Part-147 is the section of the European continuing-airworthiness regulatory framework that governs Maintenance Training Organisations (MTOs). It is contained in Annex IV to Commission Regulation (EU) No 1321/2014, the consolidated regulation on the continuing airworthiness of aircraft that also houses Part-M, Part-145, Part-66, Part-CAMO, Part-CAO, and Part-ML. A Part-147 approval authorizes an organization to conduct the training and examinations that lead to, and later extend, an EASA aircraft maintenance licence.

The work of a Part-147 MTO breaks into two strands. The first is basic training: structured courses covering the knowledge modules for a maintenance-licence category or subcategory — the familiar A, B1, B2, B3, and L categories — together with the associated examinations. A candidate who completes an approved basic course at a Part-147 organization earns significant credit against the practical experience an aircraft maintenance licence otherwise demands, and the MTO can also conduct the basic module examinations. The second strand is type training: the theoretical and practical instruction required to add a specific aircraft type rating to a licence. Only a Part-147 organization can formally deliver and certify EASA type training, although the practical element of type training may be carried out in the environment of a Part-145 maintenance organization operating under the control of the Part-147 MTO.

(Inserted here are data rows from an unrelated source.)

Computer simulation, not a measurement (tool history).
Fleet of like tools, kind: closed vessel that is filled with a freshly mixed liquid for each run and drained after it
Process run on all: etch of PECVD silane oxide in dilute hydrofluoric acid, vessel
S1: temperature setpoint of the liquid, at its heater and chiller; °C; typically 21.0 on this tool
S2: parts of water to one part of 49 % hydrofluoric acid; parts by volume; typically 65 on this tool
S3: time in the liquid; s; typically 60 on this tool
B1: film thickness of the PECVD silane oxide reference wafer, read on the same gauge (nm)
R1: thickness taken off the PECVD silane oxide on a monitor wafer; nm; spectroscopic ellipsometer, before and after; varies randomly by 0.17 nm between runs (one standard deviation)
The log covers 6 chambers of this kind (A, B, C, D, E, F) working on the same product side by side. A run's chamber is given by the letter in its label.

Part-147 exists to serve Part-66. Part-66 defines the knowledge and experience an individual technician must hold to be granted an Aircraft Maintenance Licence (AML) and to exercise certification privileges; Part-147 defines the organizational standards — facilities, instructors, examination integrity, and a management system — that make training toward that licence trustworthy. The relationship to Part-145 is complementary rather than overlapping: Part-145 approves the organization that actually performs and releases maintenance, and its certifying staff must hold Part-66 licences, so the pipeline runs from Part-147 training, to a Part-66 licence, to certification work inside a Part-145 organization.

A persistent source of confusion is that the FAA also has a "Part 147." The two are entirely separate regimes that happen to share a number. The FAA's 14 CFR Part 147 governs Aviation Maintenance Technician Schools (AMTS) in the United States, whose graduates test for the FAA Airframe and Powerplant (A&P) certificate; it is not the same as, and does not confer, an EASA licence. The EASA Part-147 approval feeds the EASA Part-66 AML, while the FAA Part 147 school feeds the FAA A&P mechanic certificate. A technician wishing to hold both would deal with both systems separately.

Why It Matters for Flight Schools

For an aviation maintenance training provider operating in Europe, a Part-147 approval is the foundation of the whole business. It sets who may instruct, how examinations must be administered and secured, what records must be kept, and how courses map to the Part-66 module structure. Losing or narrowing that approval directly limits which categories and aircraft types the organization can train, so demonstrating continued compliance to the competent authority is not a formality but a commercial necessity.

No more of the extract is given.